The first response that springs to mind when someone attempts to tell you how to 'think like a philosopher' is probably 'why on earth would I want to?' Second only to mad scientists in the league of deranged, if occasionally endearing, human beings, behaving like a philosopher doesn't, generally, have much to recommend it. From Empedocles' leap into a volcano to Bacon's contracting pneumonia after trying to stuff a chicken with snow in an early attempt to research refrigeration, not to mention Socrates' poisoning at the hands of the state and Descartes' untimely demise due to having to get up early to teach Queen Christina of Sweden, it's clear you'd have to be a pretty feckless individual indeed to want to actually 'be' a philosopher. Can we instead extract certain philosophical ideas for our own, perhaps more human, purposes, without going the whole hog? Nicholas Fearn certainly thinks so: rather than their "theories and systems", he argues, the most enduring contributions of philosophers are "the thinking tools, methods and approaches they invent or discover".

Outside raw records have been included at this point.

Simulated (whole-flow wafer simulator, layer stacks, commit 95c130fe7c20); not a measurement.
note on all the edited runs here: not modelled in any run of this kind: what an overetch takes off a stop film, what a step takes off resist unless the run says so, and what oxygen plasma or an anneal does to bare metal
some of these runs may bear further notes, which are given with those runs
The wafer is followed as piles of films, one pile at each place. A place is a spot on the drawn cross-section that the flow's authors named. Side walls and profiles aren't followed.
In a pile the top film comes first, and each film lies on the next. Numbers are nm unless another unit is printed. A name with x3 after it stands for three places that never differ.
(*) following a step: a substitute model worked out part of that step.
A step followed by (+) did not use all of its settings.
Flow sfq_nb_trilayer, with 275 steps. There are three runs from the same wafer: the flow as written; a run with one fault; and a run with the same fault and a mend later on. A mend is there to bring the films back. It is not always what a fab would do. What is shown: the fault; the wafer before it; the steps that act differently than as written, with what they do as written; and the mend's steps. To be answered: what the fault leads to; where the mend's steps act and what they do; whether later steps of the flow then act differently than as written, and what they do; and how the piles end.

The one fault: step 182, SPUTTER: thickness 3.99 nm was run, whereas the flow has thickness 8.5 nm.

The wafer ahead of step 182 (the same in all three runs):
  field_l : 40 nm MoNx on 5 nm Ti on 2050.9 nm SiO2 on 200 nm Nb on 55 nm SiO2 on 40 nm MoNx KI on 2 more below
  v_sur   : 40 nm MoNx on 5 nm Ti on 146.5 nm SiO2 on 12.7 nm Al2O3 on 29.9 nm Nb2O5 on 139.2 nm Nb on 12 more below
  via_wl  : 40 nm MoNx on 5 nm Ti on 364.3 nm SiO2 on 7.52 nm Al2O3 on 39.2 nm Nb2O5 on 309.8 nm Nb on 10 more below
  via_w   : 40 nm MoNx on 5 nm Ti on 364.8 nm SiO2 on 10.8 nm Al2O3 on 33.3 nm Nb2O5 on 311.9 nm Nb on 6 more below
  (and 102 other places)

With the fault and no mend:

Whether one agrees with Fearn's premise (I, for one, would dispute that it would be possible to simply extract Hegel's method from his system, or easily transfer the implications of Turing's 'machine' to other areas of investigation), it is, nevertheless, a potentially engaging conceit: power tools for mind DIY. To this end, Fearn rather cutely divides the book into 25 brief chapters, pairing each philosopher to his particular 'implement'. Thus we have 'Ockham's Razor', 'Hume's Fork', 'Rousseau's Contract', and so on. (Far be it for me to suggest Fearn misses a trick by not including 'Socrates's Cock' – the animal famously promised to Aesculapius on his death-bed.)

Oddly, Fearn doesn't really provide an answer to the broader 'why' question here, perhaps believing that the methods he outlines will be enough to convince the reader of philosophy's overall usefulness. If, as he argues, "too much philosophy is commonly thought to make one miserable", the reader might well be satisfied that just pilfering bits here and there in order to beef up one's reasoning might not be such a bad idea. Unfortunately, Fearn makes a very lopsided case for the utility of many of the 'tools' on display here. Hegel's 'dialectic' becomes a young soldier's realisation that behaving somewhere between cowardice and rashness is probably for the best; Bentham's 'calculus' becomes a hypothetical jury at the OJ Simpson trial contemplating a 'not guilty' verdict even in the face of overwhelming evidence, because a group of 'armed fanatics' ("and this does not mean the LAPD", he adds, darkly) might cause mayhem in LA. This unfortunate tendency to mingle moral, political and theoretical examples leads to conceptual confusion as well as some deeply problematic turns of phrase. From the standpoint of Dawkins' 'meme', for example, Fearn suggests that the anti-Semitic tradition in Europe that contributed to the Holocaust was 'futile', as it ultimately destroyed its own means of propagation because its foremost proponents were killed by the end of the World War II. One can think of many descriptions of genocide and those that instigate it, but 'futile' is not one that tends to go down particularly well among many people, even philosophers.

The frequently light-hearted tone in which Fearn discusses extremely serious moral and political examples does not go very far in persuading the reader that philosophy might be useful in helping to work through such cases. Casual generalisations such as "Rousseau's egalitarian ethical views…helped lead to the totalitarian horrors of Nazism and Stalinism" (how? In what way in each case?), not to mention incorrect banalities such as "the three stages of [Hegel's] dialectic are: thesis, antithesis and synthesis," (a vulgarisation taken from Fichte and popularised in the 20th century by anti-Hegelians such as Popper), are likely to deeply mislead the casual reader, and aggravate the slightly better-informed.

Whilst some of the biographical detail is mildly diverting (Bentham's struggle to get his Panopticon built; Wittgenstein's unsuccessful application for Soviet citizenship), there's little material here not available in philosophical dictionaries, more sustained short introductions or better-researched biographies. While each bite-sized chapter might appeal in principle ('Kant in my coffee break!'), Fearn's accounts are often patchy, muddled and under-argued. Far better, one might conclude, to go back to the pre-Socratics and start from the beginning; failing that, invest in a copy of Descartes' Meditations or Plato's Apology to see for yourself how philosophers really do think, rather than rely on Fearn's mealy and misleading offering.